Patents related to these algorithms have been provisionally filed.

Common Terms

  • "segments" refer to segments of contiguous data on which stimulation is on and the stimulation parameters are constant (e.g., constant amplitude, fundamental frequency, shape, etc.).
  • "gaps" refer to what is in between segments, whether that be missing data, data with stimulation off, data where the stimulation parameters do not match those of the stimulation in the segments, etc.
  • "stimulation" and "artifact" are used interchangeably.
  • "phase shift i" refers to the phase shift between the periodic artifact in the 0-th and i-th segment of data and is associated with the i-th (time) gap in the data.

Notation

Included in comments in the code; typical notation with associated definitions.

  • fs = sample rate in Hz
  • n = number of gaps in the data (or equivalently, total number of segments - 1)
  • N_i = number of samples in i-th segment

User Recommendations

  • For better runtime, use at most ~1e4 total number of samples (across all segments). Preliminary tests showed that while using more than 1e4 samples usually resulted in more accurate frequency/phase shift estimates, the gain in accuracy did not significantly outweigh the loss in computational speed.
  • If your data consists of only one segment, insert an artificial gap of 0 in the middle of the segment. Preliminary tests showed that estimating the frequency and a phase shift jointly is typically less sensitive to the choice of initialization than estimating the frequency alone.
  • Initialize newton_refinement_using_g.m with the frequency and phase shift estimates found using newton_rand_init.m. newton_refinement_using_g.m is sensitive to initialization, but preliminary tests showed that newton_rand_init.m usually provides a sufficiently good initialization.
  • Initialize newton_rand_init.m with the device setting of the frequency. Preliminary tests showed that the device setting of the frequency usually provides a sufficiently good initialization.
  • Preliminary results show that Algorithm 1 (newton_refinement_using_g.m) provides more accurate frequency and phase shift estimates than Algorithm 2 (newton_rand_init.m), but we also include with Algorithm 2 some code implementing simple harmonic regression (remove_artifact.m), which can reconstruct/remove the artifact using the frequency and phase shift estimates from Algorithm 2 (as opposed to those from Algorithm 1). It was observed that in some cases (e.g., when the amplitude of the artifact is much higher than that of the underlying neural signal), the inaccuracies in the Algorithm 2 estimates led to "edge effects" in the reconstructed signal when using simple harmonic regression (i.e., larger errors near the ends of the segments of the reconstructed signal). However, in some cases, using Algorithm 2 + simple harmonic regression can have faster runtimes than (Algorithm 2 +) Algorithm 1.
  • Note that segments are input into the functions as cell arrays.
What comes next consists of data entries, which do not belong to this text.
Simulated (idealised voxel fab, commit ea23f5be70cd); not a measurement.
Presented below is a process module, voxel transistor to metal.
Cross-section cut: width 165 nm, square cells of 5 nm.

Brief Description of MATLAB Functions/Scripts

We group the functions/scripts as follows:

Algorithm 1

Estimates the frequency and phase shifts by solving a least squares problem that minimizes over frequency, phase shifts, and amplitudes by jointly applying harmonic regression and Newton's descent. Corresponds to Algorithm 1 (artifact removal algorithm) in [1].

  • newton_refinement_using_g.m: Runs Newton's descent to solve the least squares problem and to refine the estimates and reconstruct/remove the artifact
  • remove_artifact_ver_g.m: Computes the objective function in the least squares problem, its gradient, and its Hessian
  • backtracking_linesearch_for_g.m: Computes the stepsize for Newton's descent (currently unused)

Algorithm 2 (Initialization Algorithm for Algorithm 1)

Estimates the frequency and phase shifts by maximizing the energy using Newton's ascent. Corresponds to Algorithm 2 (initialization algorithm) in [1]. Also includes an option to use simple harmonic regression with the frequency and phase shift estimates from Algorithm 2 to reconstruct/remove the artifact.

  • newton_rand_init.m: Runs Newton's ascent using uniform random initialization
  • newton_ascent.m: Uses Newton's ascent to maximize the energy with respect to frequency and phase shifts
  • remove_artifact.m: Uses simple harmonic regression to reconstruct and remove the artifact (optional)
  • calc_E_multtshifts.m: Computes energy, its gradient, and its Hessian
  • mod_cholesky.m: Implements modified Cholesky decomposition to ensure that a particular matrix in Newton's ascent is negative definite
  • backtracking_linesearch: Computes the stepsize for Newton's ascent

Other

  • demo/demo.m: Demonstration of how to use the included functions with examples of different ways to visualize the results
  • demo/1segment_example.mat: 1 long segment of data, where artifact is sum of sinusoids with 5 harmonics, true underlying signal is independent and identically distributed (iid) Gaussian noise
  • demo/multsegment_example.mat: 10 short segments of data, where artifact is sum of sinusoids with 5 harmonics, true underlying signal is iid Gaussian noise
  • paper_examples/run_paper_examples.m: Runs numerical examples 1-3 in [1]
  • paper_examples/example1_SingleSegmentArtifactOnly.mat: 1 segment of data, where artifact is sum of sinusoids with 5 harmonics, no underlying signal
  • paper_examples/example2_SingleSegmentChirp.mat: 1 segment of data, where artifact is sum of sinusoids with 5 harmonics, true underlying signal is a chirp
  • paper_examples/example3_ManySegmentsAliased.mat: 10 segments of data, where artifact is sum of sinusoids with 5 harmonics and the fundamental frequency is aliased due to low sampling rate, true underlying signal is a simulated neural signal (computed as the sum of short snippets of sinusoidal waves with random frequencies/random lengths and demeaned) plus iid Gaussian noise
  • convert_cell_array_to_vector.m: Converts cell array to vector with gaps specified by input samp_shift
  • convert_vector_to_cellarray.m: Converts vector to cell array with lengths of segments specified by input N and lengths of gaps specified by input samp_shift

References

[1] P. Chen, et al, "Periodic Artifact Removal with Applications to Deep Brain Stimulation," preprint, 2022.

Note: This paper is available on this Github as Chen_etal_PeriodicArtifactRemovalDBS.pdf.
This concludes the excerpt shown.